You’ve got another great grandchild, dad. He’s such a sweetie pie and they’ve given him your name. He’s never going to know you which makes me sad. But his dad talks about you to him and shows him family photos. As he’s only 14 months old, the best he can do in response is to haul out his entire vocabulary: dadda, nanna, and mamma. Unfortunately when he does that he points everywhere except at the named person.
One of your grandsons plays piano like an angel, all that practice has paid off and he is even composing his own music, your great granddaughter started high school this year and has recently turned into a teenager. I was waiting for her to go feral but she’s remained her lovely, good natured self. I’ll keep you posted in our daily chats.
Life has moved on dad and the grief has lessened. One day only the sweet memories will be left but I will never forget you. I love you dad.
Pingback: Dear you, Dear Saviour | Everyday Adventures
So nice of you to link to my post. Thank you.
So nice of you to link me, Maggie
Really nice, Mary. I enjoyed reading this sweet post. My father passed at 53, and it’s still hard for me to realize that he was so young and missed so much of life.
Maddie, that sort of loss is hard on children, whenever it happens. Our parents are the only ones who will ever love us unconditionally and uncritically. I’m not sure we can ever get over that sort of loss.

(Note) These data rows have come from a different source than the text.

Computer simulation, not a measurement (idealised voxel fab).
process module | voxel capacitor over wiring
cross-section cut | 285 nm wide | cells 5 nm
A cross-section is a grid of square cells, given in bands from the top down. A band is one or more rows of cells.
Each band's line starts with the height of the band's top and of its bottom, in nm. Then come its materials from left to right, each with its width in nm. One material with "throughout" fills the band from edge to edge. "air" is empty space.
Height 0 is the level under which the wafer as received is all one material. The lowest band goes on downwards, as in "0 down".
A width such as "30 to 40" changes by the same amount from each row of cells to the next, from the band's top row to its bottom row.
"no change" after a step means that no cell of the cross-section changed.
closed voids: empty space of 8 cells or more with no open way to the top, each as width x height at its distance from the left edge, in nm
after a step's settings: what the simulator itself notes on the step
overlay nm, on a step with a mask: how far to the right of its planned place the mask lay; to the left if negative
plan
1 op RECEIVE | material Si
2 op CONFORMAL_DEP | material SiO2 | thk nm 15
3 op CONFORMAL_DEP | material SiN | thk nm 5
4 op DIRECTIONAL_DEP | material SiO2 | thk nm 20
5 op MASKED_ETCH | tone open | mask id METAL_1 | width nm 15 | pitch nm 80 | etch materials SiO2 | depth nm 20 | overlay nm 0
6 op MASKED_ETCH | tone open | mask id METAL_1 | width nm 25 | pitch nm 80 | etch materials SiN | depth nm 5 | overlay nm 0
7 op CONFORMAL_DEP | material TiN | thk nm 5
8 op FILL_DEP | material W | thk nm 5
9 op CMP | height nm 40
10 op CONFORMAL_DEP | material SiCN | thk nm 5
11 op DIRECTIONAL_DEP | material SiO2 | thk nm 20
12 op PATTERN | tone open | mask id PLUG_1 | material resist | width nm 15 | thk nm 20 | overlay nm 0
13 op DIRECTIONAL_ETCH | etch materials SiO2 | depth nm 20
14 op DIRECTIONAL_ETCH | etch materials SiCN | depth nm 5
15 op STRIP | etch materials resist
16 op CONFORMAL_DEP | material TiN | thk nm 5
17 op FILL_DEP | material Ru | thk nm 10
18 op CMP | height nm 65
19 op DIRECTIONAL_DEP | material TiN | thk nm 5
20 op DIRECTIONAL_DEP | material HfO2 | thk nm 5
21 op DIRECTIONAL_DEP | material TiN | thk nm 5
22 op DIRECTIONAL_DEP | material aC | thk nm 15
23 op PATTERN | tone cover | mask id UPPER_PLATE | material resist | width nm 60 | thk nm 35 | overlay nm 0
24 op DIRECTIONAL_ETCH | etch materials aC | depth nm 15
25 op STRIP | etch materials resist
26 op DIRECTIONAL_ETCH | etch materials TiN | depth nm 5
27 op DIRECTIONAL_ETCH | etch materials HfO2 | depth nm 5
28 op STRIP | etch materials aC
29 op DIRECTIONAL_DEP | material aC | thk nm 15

Pingback: Musings: On Peace… | Mirth and Motivation
Pingback: FOREVER SILENT « hastywords
Thanks. 🙂
I’m sitting here listening to Life Matters on RN, they are discussing crying. Your heartfelt piece has made me cry, made me think about my own Dad. Thank you Mary
Thanks, Sandra. It’s been almost three years and I still feel the loss. What was the majority view on the crying? Michael Clarke, wasn’t it?